# Recchara Frances Fox



## Mathias (Jan 4, 2012)

This hybrid really lights upp the dark days of winter! It is a hybrid between Blc. Polka Dot and Myrmecophila tibicinis. It was registred in 1985 by G. Spence. 

According to RHS the appropiate name should nwadays be Myrmecatavola Frances Fox. However, I like the older name better... 

Really glowing flowers. The form could be better...






Picture of the whole plant.


----------



## BlazingAugust (Jan 4, 2012)

Wow!!! Those are some bright flowers! With the Schom parent, it doesn't surprise me that the tepals are are twisted like that.


----------



## tenman (Jan 4, 2012)

Very lovely. Mine just seems to sit there, never doing well. Can you tell us how you grow yours?


----------



## Lycaste53 (Jan 4, 2012)

that´s a beauty!
Best regards, Gina


----------



## NYEric (Jan 4, 2012)

Thanks for sharing.


----------



## Lanmark (Jan 4, 2012)

I like it very much!


----------



## SlipperFan (Jan 4, 2012)

Great color and wonderful lip!


----------



## W. Beetus (Jan 4, 2012)

Amazing pattern and color!


----------



## cnycharles (Jan 5, 2012)

very interesting!


----------



## JeanLux (Jan 5, 2012)

That's really a lovely outcome of *Brassocattleya Polka Dot *( a very complex one with nodosa, a lot of dowiana, then mossiae, warcewicizii, gaskeliana, but also tenebrosa and cinnabarina in its parentage ) with * Myrmecophila tibicinis* !!!! Esp. like that lip!!!! Jean


----------



## Mathias (Jan 5, 2012)

tenman said:


> Very lovely. Mine just seems to sit there, never doing well. Can you tell us how you grow yours?

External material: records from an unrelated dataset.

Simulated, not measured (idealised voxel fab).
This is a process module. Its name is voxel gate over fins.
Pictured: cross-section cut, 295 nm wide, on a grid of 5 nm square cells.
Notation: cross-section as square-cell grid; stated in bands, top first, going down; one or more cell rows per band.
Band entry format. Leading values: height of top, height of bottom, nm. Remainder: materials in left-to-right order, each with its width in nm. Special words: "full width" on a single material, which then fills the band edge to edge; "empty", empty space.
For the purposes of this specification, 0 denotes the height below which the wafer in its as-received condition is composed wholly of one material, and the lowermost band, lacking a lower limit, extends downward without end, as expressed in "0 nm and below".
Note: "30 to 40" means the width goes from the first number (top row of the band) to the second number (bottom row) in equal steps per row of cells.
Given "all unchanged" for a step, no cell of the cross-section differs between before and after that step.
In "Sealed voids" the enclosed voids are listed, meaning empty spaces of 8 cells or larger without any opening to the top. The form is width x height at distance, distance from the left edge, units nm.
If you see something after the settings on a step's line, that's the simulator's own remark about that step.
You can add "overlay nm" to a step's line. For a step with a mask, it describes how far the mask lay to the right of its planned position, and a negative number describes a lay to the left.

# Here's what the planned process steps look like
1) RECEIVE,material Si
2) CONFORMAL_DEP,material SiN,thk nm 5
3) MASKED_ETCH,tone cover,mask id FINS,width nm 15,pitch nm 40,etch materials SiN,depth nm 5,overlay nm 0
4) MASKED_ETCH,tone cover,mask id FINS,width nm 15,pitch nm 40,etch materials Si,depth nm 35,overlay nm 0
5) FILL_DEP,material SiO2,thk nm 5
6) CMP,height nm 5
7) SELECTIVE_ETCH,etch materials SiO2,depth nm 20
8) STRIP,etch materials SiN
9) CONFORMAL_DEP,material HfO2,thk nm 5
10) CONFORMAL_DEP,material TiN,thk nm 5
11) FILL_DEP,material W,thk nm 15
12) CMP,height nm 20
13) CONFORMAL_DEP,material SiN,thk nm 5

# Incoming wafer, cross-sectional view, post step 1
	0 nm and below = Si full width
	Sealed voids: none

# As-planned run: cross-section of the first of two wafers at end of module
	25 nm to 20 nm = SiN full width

Thanks! I should say that this is the first time I have flowered his plant so it could be pure luck!  I have had flowering sheaths on the last three growths but this was the first time I got a spike. I think It just had to be big enough to grow the spike. 

The plant is in a bark/chc mix in a 12 cm pot. Watered with RO-water and a low dose of an organic fertilizer. Watered when almost dry when in growth. A drier rest. As much light as possible in my growing conditions (south-facing window with a very thin white fabric between). Leaves get fresh green in color, at one point almost yellowish. Below a 150W MH lamp during winter when the sun is almost absent.


----------



## Erythrone (Jan 5, 2012)

A beauty!


----------



## Paph_LdyMacBeth (Jan 5, 2012)

Those are some really fantastic colours!


----------



## paphioboy (Jan 7, 2012)

Gorgeous blooms... I totally need that in my collection...


----------